Alright, we will wait for your change then :)

> 
>>
>> You preferred not to wait. Upto you.
>>
>> So thanks for doing it.
>>
>>>>
>>>> If the recommended values work for the vendor, they can clean it up and
>>>> move to the drm_dsc_helper themselves and preserving their
>>>> customizations rather than one vendor doing it for all of them.
>>>>
>>>>> In case the driver needs to perform customization of the params, nothing
>>>>> stops it drop applying after filling all the RC params in the
>>>>> drm_dsc_config struct via the generic helper.
>>>>>
>>>>>
>>>>>> So if this has any merit and if you or Marijn would like to take it
>>>>>> up, go for it. We would do the same thing as either of you would have
>>>>>> to in terms of figuring out the difference between msm and the i915 code.
>>>>>>
>>>>>> This is not a generic API we are trying to put in a helper, these are
>>>>>> hard-coded tables so there is a difference between looking at these Vs
>>>>>> looking at some common code which can move to the core.
>>>>>>
>>>>>>>>
>>>>>>>>>>
>>>>>>>>>> Also, i think its too risky to change other drivers to use
>>>>>>>>>> whatever math
>>>>>>>>>> we put in the drm_dsc_helper to compute thr RC params because
>>>>>>>>>> their code
>>>>>>>>>> might be computing and using this tables differently.
>>>>>>>>>>
>>>>>>>>>> Its too much ownership for MSM developers to move this to
>>>>>>>>>> drm_dsc_helper
>>>>>>>>>> and own that as it might cause breakage of basic DSC even if some
>>>>>>>>>> values
>>>>>>>>>> are repeated.
>>>>>>>>>
>>>>>>>>> It's time to stop thinking about ownership and start thinking about
>>>>>>>>> shared code. We already have two instances of DSC tables. I don't
>>>>>>>>> think having a third instance, which is a subset of an existing
>>>>>>>>> dataset, would be beneficial to anybody.

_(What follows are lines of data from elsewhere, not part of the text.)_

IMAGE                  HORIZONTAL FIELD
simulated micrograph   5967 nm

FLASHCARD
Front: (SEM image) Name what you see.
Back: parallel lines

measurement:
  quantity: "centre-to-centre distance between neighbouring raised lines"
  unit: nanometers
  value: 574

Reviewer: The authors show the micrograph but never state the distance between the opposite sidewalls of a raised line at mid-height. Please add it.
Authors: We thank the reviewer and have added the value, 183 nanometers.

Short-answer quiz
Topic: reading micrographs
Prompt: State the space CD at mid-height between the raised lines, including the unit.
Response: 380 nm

>>>>>>>>> AMD has complicated code which supports half-bit bpp and calculates
>>>>>>>>> some of the parameters. But sharing data with the i915 driver is
>>>>>>>>> straightforward.
>>>>>>>>>
>>>>>>>>
>>>>>>>> Sorry, but I would like to get an ack from i915 folks if this is going
>>>>>>>> to be useful to them if we move this to helper because we have to
>>>>>>>> look at every table. Not just one.
>>>>>>>
>>>>>>> Added i915 maintainers to the CC list for them to be able to answer.
>>>>>>>
>>>>>>
>>>>>> Thanks, lets wait to hear from them about where finally these tables
>>>>>> should go but thats can be taken up as a separate effort too.
>>>>>>
>>>>>>>>
>>>>>>>> Also, this is just 1.1, we will add more tables for 1.2. So we will
>>>>>>>> have to end up changing both 1.1 and 1.2 tables as they are
>>>>>>>> different for QC.
>>>>>>>
>>>>>>> I haven't heard back from Kuogee about the possible causes of using
>>>>>>> rc/qp values from 1.2 even for 1.1 panels. Maybe you can comment on
>>>>>>> that? In other words, can we always stick to the values from 1.2
>>>>>>> standard? What will be the drawback?
>>>>>>>
>>>>>>> Otherwise, we'd have to have two different sets of values, like you
>>>>>>> do in your vendor driver.
>>>>>>>
>>>>>>
>>>>>> I have responded to this in the other email.
>>>>>>
>>>>>> All this being said, even if the rc tables move the drm_dsc_helper
>>>>>> either now or later on, we will still need MSM specific calculations
>>>>>> for many of the other encoder parameters (which are again either
>>>>>> hard-coded or calculated). Please refer to the
>>>>>> sde_dsc_populate_dsc_config() downstream. And yes, you will not find
>>>>>> those in the DP spec directly.
>>>>>>
>>>>>> So we will still need a dsc helper for MSM calculations to be common
>>>>>> for DSI / DP irrespective of where the tables go.
>>>>>>
>>>>>> So, lets finalize that first.
>>>>>
>>>>> I went on and trimmed sde_dsc_populate_dsc_config() to remove
>>>>> duplication with the drm_dsc_compute_rc_parameters() (which we already
>>>>> use for the MSM DSI DSC).
>>>>>
>>>>> Not much is left:
>>>>>
>>>>> dsc->first_line_bpg_offset set via the switch
>>>>>
>>>>> dsc->line_buf_depth = bpc + 1;
>>>>> dsc->mux_word_size = bpc > 10 ? DSC_MUX_WORD_SIZE_12_BPC:
>>>>>            DSC_MUX_WORD_SIZE_8_10_BPC;
>>>>>
>>>>> if ((dsc->dsc_version_minor == 0x2) && (dsc->native_420))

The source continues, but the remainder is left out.